I think it might be useful at this point to introduce into our conversation a distinction employed by Campbell Sharman in his excellent IRPP paper on reforming the Senate. The distinction is between input legitimacy and output legitimacy.
Input legitimacy relates to the functioning and machinery of an institution: how members are selected, the procedures by which decisions are made and power exercised, and so on. Output legitimacy refers to the public assessment of the relevance and quality of the institution’s performance. As Sharman writes, “Both forms of legitimacy express public assessment of the worth of an institution, but input legitimacy is a matter of the design of the institution while output legitimacy must be earned by the institution’s performance.”
Coyne has written elsewhere on this site, and I obviously agree with him, that — despite the prime minister’s best attempts at convincing Canadians otherwise — there is nothing remotely illegitimate about the coalition’s attempt at taking the reins of parliament. It is, as far as I’m concerned, little more than the predictable contortions of parliament in an extended minority situation.

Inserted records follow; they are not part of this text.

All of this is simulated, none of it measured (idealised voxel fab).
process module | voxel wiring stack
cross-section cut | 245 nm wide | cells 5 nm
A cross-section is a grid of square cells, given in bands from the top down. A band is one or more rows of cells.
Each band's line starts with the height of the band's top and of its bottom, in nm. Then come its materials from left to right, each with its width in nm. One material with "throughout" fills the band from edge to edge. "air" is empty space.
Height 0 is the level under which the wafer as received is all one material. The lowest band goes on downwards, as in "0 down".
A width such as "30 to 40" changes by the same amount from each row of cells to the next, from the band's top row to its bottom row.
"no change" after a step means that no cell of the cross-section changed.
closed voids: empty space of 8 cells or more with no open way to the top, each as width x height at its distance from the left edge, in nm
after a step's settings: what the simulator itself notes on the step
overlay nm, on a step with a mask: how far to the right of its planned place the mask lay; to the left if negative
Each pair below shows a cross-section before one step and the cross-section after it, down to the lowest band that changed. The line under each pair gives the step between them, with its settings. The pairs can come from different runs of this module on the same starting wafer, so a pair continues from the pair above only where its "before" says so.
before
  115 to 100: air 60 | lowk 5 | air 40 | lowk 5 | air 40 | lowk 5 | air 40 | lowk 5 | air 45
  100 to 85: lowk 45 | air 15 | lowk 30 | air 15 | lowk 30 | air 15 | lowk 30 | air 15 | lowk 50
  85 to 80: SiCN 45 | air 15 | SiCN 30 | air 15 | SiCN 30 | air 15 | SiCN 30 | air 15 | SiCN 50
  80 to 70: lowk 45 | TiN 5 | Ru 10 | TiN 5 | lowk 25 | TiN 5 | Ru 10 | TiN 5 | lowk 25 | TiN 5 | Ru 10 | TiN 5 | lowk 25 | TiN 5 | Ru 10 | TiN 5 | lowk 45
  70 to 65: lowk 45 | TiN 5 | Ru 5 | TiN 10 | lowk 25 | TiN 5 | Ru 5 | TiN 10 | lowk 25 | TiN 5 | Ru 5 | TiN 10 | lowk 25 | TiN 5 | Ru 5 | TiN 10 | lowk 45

But obviously many people feel otherwise, and while I’m tempted to dismiss this as a failure of basic knowledge of civics amongst Canadians, that misses an element that Sharman’s distinction teases out, which is the requirement, ultimately, that the output of an institution be acceptable to the people. Both forms of legitimacy are important, but there is the question of priority. Normally, we tend to think that IL determines OL: That is, we accept the outcome of an election, or a vote in parliament, or what have you, because it has high input legitimacy. To put it another way, as long as the rules are followed we accept the result.
But it is not that simple, and in the end, I’m inclined to think that output legitimacy has priority. That is, a certain institutional design will only be (input) legitimate to the extent to which it tends on the whole (note the hedging here) to produce acceptable (that is, output-legitimate) outcomes.
So where does that leave us? I think, with a caution to both sides. Harper says he will use all legal means to maintain power. But that has its dangers, for both himself and his party (ask Paul Martin) but also for public perceptions of the system as a whole. Just because something is legal doesn’t make it the right thing to do, and nobody like a stickler for the rules. Clinging to power through any means possible can bring the system into disrepute.
For the coalition: They need to be aware of and sensitive to public opinion. Just because they can take down the government and seize power does not mean it is in their own long term interest (again, for the Libs I think it is a BAD IDEA), and, worse, it might serve to undermine the input-legitimacy of the system in the public mind. That is, the public (e.g. Jon Kay) might look at what is going on and think: Any system that allows this to happen can’t be legitimate.
There is a lot at stake here. Our parliamentary system is old, established, and far more flexible than people give it credit for. It has consistently given Canadians effective and reasonably stable government while doing so with a large degree of IL and OL (pace Coyne’s distressing habit of declaring our federal elections borderline illegitimate). But every institution has its limits. The more these maniacs twist and pull and bend with no regard for the stresses they are imposing, the more dangerous this all becomes.